It should come as no surprise that locals — numbering only 500 — don’t exactly dress like we do. They cover themselves in merino wool and animal fur, which provide more warmth than even the most expensive Canada Goose jacket. They also use slitted goggles made from animal hooves, to protect against 100 mph winds. And it’s not just about clothing. They sustain themselves on a steady diet of reindeer and horse milk, and ox meat, which supplies the body with micronutrients and enough calories to fight the elements.
5. Atacama Desert, Chile
Some areas of the Atacama Desert haven’t seen precipitation in 400 years. Despite the dryness, however, the Atacameno tribe has lived in this desert since before the Inca Empire. The area’s terrain is often compared to Mars’s, and indeed, NASA uses the desert to test their instruments for Mars missions. The soil is drier than any other on earth — so dry there are no living organisms in it. Farmers must lay the horns of freshly killed cattle to attract insects, which then fertilize the land to increase crop yields. Much like the ingenuity of the Afar people, the Atacameno tribe has figured out a way to create water out of thin air, capturing moisture using fog nets.

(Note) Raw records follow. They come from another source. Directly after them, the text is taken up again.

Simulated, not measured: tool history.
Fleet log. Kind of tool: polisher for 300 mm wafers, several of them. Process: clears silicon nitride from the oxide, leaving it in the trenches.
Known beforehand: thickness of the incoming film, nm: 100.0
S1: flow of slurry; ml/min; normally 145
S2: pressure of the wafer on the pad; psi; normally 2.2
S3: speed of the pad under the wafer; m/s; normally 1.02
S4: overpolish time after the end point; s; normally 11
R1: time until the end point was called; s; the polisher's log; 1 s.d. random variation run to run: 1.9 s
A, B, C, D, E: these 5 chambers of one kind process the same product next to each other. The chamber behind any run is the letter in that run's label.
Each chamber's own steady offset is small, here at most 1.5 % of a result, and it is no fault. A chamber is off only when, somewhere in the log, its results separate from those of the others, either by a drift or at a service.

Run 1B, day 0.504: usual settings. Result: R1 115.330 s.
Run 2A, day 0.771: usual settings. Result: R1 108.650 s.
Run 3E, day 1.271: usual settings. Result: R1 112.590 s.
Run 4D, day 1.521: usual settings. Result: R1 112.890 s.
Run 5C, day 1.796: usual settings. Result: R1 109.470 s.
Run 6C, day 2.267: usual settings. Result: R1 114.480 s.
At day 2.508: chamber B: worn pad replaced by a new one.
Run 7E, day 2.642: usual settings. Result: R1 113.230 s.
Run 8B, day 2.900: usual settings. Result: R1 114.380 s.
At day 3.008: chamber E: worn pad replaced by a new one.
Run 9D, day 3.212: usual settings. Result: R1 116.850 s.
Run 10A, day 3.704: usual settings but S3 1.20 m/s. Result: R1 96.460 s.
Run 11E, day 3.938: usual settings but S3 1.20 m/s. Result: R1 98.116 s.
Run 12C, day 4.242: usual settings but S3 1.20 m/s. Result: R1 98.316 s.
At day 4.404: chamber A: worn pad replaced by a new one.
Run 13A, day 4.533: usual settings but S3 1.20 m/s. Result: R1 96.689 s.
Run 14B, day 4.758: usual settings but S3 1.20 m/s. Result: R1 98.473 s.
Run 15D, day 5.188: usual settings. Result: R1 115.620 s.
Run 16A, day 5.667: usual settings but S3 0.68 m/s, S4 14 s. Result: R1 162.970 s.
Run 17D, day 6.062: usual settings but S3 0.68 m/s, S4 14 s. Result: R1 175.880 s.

6. Ittoqqortoormiit, Greenland
Ittoqqortoormiit is the remotest inhabited community in the western hemisphere. Home to 450 intrepid citizens, the town is composed of colorful wooden buildings, painted bright blue, red, yellow, or green, across a coast of pink and grey rock. It’s one of the only places in the world where residents are allowed to hunt polar bears for meat, as the Greenland polar bear population is actually quite substantial.
There is only one guesthouse in town, a pub that opens one night a week, a general store, and a post office. However, if you’re looking for some adventure at the edge of the world, Nanu Travel offers dog sledding, kayaking, hiking, and hunting excursions. The only way to reach Ittoqqortoormiit is by plane from Akureyri, Iceland, or Kangerlussuaq, West Greenland.
7. La Rinconada, Peru
If you’re looking for a place to retire, La Rinconada would probably be last on your list, and yet the population has grown to over 50,000. Perched atop Mount Ananea in the Peruvian Andes, La Rinconada is 16,732 feet above sea level, and the highest town in the world. Due to the altitude, the weather is freezing year-round, and completely without plumbing. The only reason this is a town at all? A gold mine.
Working in the mine is considered a last resort for may Peruvians, as laborers are exploited and often go without pay. Once a month, they are allowed to keep whatever ore they can carry out of the mine.
If you do decide to visit the highest town in the world — keep in mind, there are no hotels — you’ll have to travel along a mountainside road, made treacherous by dirt, rocks, and ice. And once you arrive, you might have trouble catching your breath, as the air is dangerously thin.